I am not an expert at all (for now) when it comes to PHP performance testing.

In the past I did performance optimizations, backtrace checking, profiling with Xdebug, xhprof and tools like Blackfire.

During some of the experiments we are going to do, we might use one, or more of these tools to validate assumptions.

Initially all the tests will be done on my local machine:

Output of screenfetch

rob@MacBook-Pro-van-Rob
OS: 64bit macOS 11.2.3 20D91
Kernel: x86_64 Darwin 20.3.0
Packages: 131
Shell: zsh 5.8
Resolution: 3840x2160
DE: Aqua
WM: Quartz Compositor
WM Theme: Blue
Disk: 423G / 500G (88%)
CPU: Intel Core i9-9880H @ 2.30GHz
GPU: Intel UHD Graphics 630 / Radeon Pro 560X
RAM: 8816MiB / 16384MiB

While it is not ideal to run performance tests on a personal machine because the CPU might be busy doing other tasks it will give a good indication of how well someone is performing if all tests run from the same machine over multiple tries.

If this testing gets more serious, I will consider setting up a dedicated machine to run tests on.

All tests will execute using the command line version to avoid overhead of Apache or Nginx. But it still might be we do some ab testing here and there.

Docker

Tests will run in a configured docker instance.

We will use the default PHP8 image with opcache disabled (extension not loaded).

At some points we might enable it briefly to see how it would affect performance.

The docker instance will be given 2 GB of memory and access to 1 CPU cores. This will ensure that the tests are always running in a fixed environment setup.

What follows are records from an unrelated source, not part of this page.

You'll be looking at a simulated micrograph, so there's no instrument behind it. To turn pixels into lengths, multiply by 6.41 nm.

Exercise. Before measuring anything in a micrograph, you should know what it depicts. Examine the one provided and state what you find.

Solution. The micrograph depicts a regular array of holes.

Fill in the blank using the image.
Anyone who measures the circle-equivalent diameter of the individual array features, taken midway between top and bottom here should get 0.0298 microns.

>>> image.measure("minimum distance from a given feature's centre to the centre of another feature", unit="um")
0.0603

It will also allow us to quickly restart a system if we notice it is messed up. And of course we’ll not be messing up the main system which I used every day to earn my bread.

The docker setup and tests will be hosted on GitHub once they are somewhat stable and good to be shared.

At any time if you have suggestions on how to improve accuracy of tests, let me know! Twitter direct messages are open.

The staring files, for the most up to date version check the GitHub repository as they might change.

Dockerfile:

FROM php:8.0-apache

## Enable mod reload
RUN cp $APACHE_CONFDIR/mods-available/rewrite.load $APACHE_CONFDIR/mods-enabled/rewrite.load

Docker compose file:

version: "3.7"
services:
  php:
    build:
      dockerfile: ./docker/php.Dockerfile
      context: .
    restart: always
    volumes:
      - "./:/var/www/html/"
    ports:
      - "8888:80"

How to test the performance?

It’s not that easy to test bare performances. We do not want to use PHP for that because we want to remove any overhead.

Instead we are going to use a rust utility procrec in combination with a boot script to run a number of iterations.

I did modify procrec a bit to use millisecond timings and to allow exporting the plots to a png file.

We will use gnuplot to get some graphs.

In addition to this, we will use a Makefile to store all of the tests so it can be ran easily.

Repository

You can find some initial experiment results on the GitHub page: Results

You can also directly view the GitHub repository.

Some interesting findings already, inline concatenation is the fastest. Objects use far less memory then arrays, and using functions namespaced in namespaced files a faster!